Ten Years On The Parish, The Life and letters of George Garrett

Monday 15th May
Written by Mike Morris 


After the hurly burly and madness of the Mayday Parade, which was the official launch of Ten years On The Parish – the Autobiography and Letters of George Garrett,  it felt good to be able to concentrate on talking about the book itself at the second launch event held at Waterstones Liverpool One on 15th May. It also felt good to be with my two-co-editors Tony Wailey and Andy Davies, and to be able to share the discussion with them as well as publicly acknowledge their work in bringing it together. The turnout was good, but what struck me most from my position facing the audience was the diversity of ages who came along, and that I didn’t know most of the people there – always the best sign when you are working to bring Garrett’s work to new audiences.


I introduced the book, discussing it in general as well as commenting on the letters exchanged between Garrett and his editor John Lehmann, which are included alongside the autobiography. Tony Wailey discussed Garrett’s American links, particularly the Ghetto Pastoral movement and the Wobblies, and andy Davies discussed Garrett in relation to the ‘Red Atlantic’, placing him in the context of the work of Peter Linebaugh and Marcus Rediker.




With over fifty percent of the audience being women, it wasn’t surprising for the first question to be about Grace, Garrett’s wife, who he was married to from 1918 until his death in 1966. Liverpool women aren’t soft, and many of them remember fathers, or grandfathers, absent for months on end when at sea. The underlying question, perhaps understandably as Garrett lived in America for a total of four years, including three unbroken years between 1923 and 1926, is whether he supported Grace, or whether he achieved what he did at her expense. A number of the women involved in the archive group have had an interest in Grace, and one of those, Rochelle, stepped forward to discuss the issue; as far as we are aware, from the family as well as from Garrett’s writings, is that he did send money home throughout his time away and in America, and both times was working to try and bring over Grace and their growing family, only to be thwarted by Customs in 1921 and the gathering recession in 1923.

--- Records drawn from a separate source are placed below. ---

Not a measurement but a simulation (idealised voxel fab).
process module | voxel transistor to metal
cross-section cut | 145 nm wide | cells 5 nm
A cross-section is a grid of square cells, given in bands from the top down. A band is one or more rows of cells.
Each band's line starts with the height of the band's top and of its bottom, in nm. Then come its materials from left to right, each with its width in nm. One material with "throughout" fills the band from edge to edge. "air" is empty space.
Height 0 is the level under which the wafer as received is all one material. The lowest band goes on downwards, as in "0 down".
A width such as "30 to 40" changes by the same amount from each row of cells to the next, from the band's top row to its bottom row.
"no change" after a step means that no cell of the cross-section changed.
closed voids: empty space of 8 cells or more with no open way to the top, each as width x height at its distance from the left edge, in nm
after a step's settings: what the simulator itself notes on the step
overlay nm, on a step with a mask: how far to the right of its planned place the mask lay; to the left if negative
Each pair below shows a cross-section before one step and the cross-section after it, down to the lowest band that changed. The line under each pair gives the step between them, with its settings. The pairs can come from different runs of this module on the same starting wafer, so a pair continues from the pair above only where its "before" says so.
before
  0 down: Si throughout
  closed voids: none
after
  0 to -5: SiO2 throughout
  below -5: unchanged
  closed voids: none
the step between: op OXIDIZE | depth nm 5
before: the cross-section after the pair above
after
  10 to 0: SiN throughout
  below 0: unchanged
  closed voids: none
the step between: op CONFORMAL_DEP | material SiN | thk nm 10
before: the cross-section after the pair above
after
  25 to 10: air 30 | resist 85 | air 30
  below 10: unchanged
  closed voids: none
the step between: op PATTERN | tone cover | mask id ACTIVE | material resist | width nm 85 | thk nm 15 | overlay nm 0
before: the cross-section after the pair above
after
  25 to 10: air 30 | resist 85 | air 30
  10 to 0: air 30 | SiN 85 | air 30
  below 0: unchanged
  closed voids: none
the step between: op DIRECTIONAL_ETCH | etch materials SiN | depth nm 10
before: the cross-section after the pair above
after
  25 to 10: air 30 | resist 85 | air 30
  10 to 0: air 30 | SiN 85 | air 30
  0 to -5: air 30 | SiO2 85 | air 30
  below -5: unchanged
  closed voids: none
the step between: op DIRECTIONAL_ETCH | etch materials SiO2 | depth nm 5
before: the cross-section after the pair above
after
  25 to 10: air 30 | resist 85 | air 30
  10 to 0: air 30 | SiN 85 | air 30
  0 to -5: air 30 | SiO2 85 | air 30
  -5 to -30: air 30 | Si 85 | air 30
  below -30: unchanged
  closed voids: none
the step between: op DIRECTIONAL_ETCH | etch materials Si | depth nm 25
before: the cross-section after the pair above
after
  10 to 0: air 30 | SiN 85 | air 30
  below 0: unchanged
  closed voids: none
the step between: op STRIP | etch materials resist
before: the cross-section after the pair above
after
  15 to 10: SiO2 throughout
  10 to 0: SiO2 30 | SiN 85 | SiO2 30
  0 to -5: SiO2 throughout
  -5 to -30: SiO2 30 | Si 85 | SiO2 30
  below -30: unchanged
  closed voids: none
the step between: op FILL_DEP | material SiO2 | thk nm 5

The Garretteers answering questions became a feature of the night, and myself, Tony and Andy were more than happy to share the platform with them – the book is as much their achievement as it ours. The questions ranged across Garrett’s many aspects of his life and work – too many to detail here, but all are answered in the book! It was with pride again I noted that members of Garrett’s family had also made a long journey to join us for the event. We continued the discussion in the pub – which is where all the best discussions take place.